Employers that sponsor defined contribution retirement schemes such as 401(k) plans are relying more heavily on financial advisers to guide them on the design of such pension schemes.

That is the message from the advisers listed in this year’s FT 401, the fourth annual list of top DC plan advisers in the US. They saw such assets grow on average 26 per cent year-on-year in 2017, thanks to new client wins and rising markets. FT 401 advisers advise on an average of $1.3bn in DC plan assets, across corporate, non-profit and government employers.

Another sign of progress is greater workplace engagement. The FT 401 advisers estimate 77 per cent of staff participate in clients’ DC plans, up slightly from 74 per cent last year.

One reason is that more organisations have switched from encouraging employees to enrol in pension plans to automatically enrolling them and allowing them to opt out. This year’s FT 401 advisers say 50 per cent of their DC clients use automatic enrolment, while only 37 per cent did so in 2015.
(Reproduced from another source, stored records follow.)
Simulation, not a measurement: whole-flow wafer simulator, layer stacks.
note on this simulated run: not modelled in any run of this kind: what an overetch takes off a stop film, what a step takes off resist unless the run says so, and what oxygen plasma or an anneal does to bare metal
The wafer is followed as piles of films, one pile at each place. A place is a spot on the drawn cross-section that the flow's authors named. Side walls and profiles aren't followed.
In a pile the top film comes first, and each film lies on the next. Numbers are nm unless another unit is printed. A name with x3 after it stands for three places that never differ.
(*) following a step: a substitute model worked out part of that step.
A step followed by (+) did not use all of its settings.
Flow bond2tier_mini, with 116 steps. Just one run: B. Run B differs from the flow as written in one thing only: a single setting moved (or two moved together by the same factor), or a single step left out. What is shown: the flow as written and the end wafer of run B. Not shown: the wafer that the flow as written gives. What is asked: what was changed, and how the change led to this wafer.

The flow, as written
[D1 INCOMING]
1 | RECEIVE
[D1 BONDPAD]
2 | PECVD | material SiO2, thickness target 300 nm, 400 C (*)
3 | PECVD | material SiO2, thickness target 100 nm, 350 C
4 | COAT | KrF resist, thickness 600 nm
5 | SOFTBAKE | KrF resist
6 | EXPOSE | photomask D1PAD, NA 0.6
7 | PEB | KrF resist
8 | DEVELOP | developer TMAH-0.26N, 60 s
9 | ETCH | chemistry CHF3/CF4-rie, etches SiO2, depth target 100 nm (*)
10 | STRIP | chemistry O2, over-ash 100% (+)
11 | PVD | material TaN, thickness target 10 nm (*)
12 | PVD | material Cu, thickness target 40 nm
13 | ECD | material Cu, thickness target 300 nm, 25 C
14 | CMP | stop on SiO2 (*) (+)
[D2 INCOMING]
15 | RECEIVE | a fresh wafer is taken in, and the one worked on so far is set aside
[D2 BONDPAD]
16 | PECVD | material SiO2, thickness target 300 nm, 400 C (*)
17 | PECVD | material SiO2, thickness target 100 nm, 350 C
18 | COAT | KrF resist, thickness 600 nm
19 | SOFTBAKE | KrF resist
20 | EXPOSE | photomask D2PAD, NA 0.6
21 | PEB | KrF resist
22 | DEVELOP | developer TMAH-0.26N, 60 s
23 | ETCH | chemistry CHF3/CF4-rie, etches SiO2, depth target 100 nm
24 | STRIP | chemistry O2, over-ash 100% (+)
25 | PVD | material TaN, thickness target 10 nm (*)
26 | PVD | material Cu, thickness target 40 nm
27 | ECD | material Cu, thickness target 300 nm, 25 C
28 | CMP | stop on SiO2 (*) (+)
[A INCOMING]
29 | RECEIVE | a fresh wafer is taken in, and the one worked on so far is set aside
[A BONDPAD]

Advisers are also increasingly seeking out low-cost investment options for these plans, including passively invested index-tracking funds. Among the FT 401, passive funds have risen from 27 per cent of DC plan assets in 2017 to 33 per cent this year.

This has pushed down fees. The Investment Company Institute says the 401(k) investor saw the average expense ratio for an equity mutual fund fall from 0.51 per cent of assets in 2015 to 0.45 per cent in 2017.

The pressure for low costs has extended to advisory fees, too. While last year’s FT 401 cohort cited regulation as its biggest challenge, the 2018 group says it is to lower their fees. Those stresses are encouraging advisers who merely dabble in DC plans to exit the business in favour of the specialists that make up the FT 401 — where DC plans account for four-fifths of overall client assets. They have an average of two decades’ experience with such schemes.

The FT 401 advisers hail from Washington and 38 states. The states with higher populations understandably have more advisers on the list. California leads the way with 45 advisers. It is followed by Texas, with 28 advisers, and Massachusetts and New York tied with 27.

The pressure to lower costs dominates the DC market even as regulators step back. A Department of Labor rule requiring broker-dealers as well as advisers to act as fiduciaries and put their clients’ interests before their own went into partial effect in 2017. The rule died, however, after a US Circuit Court ruling in March vacated the regulation.

In April, the Securities and Exchange Commission proposed a rule forcing broker-dealers and advisers to disclose potential conflicts of interest in all accounts, not just retirement accounts. But the SEC’s draft rule does not explicitly hold all brokers and advisers to the “fiduciary” standard, provoking debate as well as speculation that the agency might make changes to its proposal.

A big reason DC plans continue to focus on lowering their costs is for fear of lawsuits. Employers have a fiduciary obligation to treat their employees’ DC plan savings as their own, an obligation that gained much attention as a result of the Labor Department’s shortlived “fiduciary” rule. The risk of litigation over costly or conflicted investment offerings in DC plans is ever present.

Employees and law firms filed 107 lawsuits against 401(k) plans over 2016 and 2017, the highest two-year total since the 2008 financial crisis, according to the Center for Retirement Research at Boston College.

More employers want their DC advisers to share the fiduciary responsibility. The portion of FT 401 advisers providing that service has increased from 44 per cent back in 2015 to 66 per cent this year. Against this backdrop, the elite specialists have attracted more business; nine in 10 of this year’s FT 401 increased their DC plan client numbers in 2017.

With pressures mounting in the retirement plan market, the FT 401 provides a snapshot of the best advisers, nudging DC plans towards more effective outcomes for employees.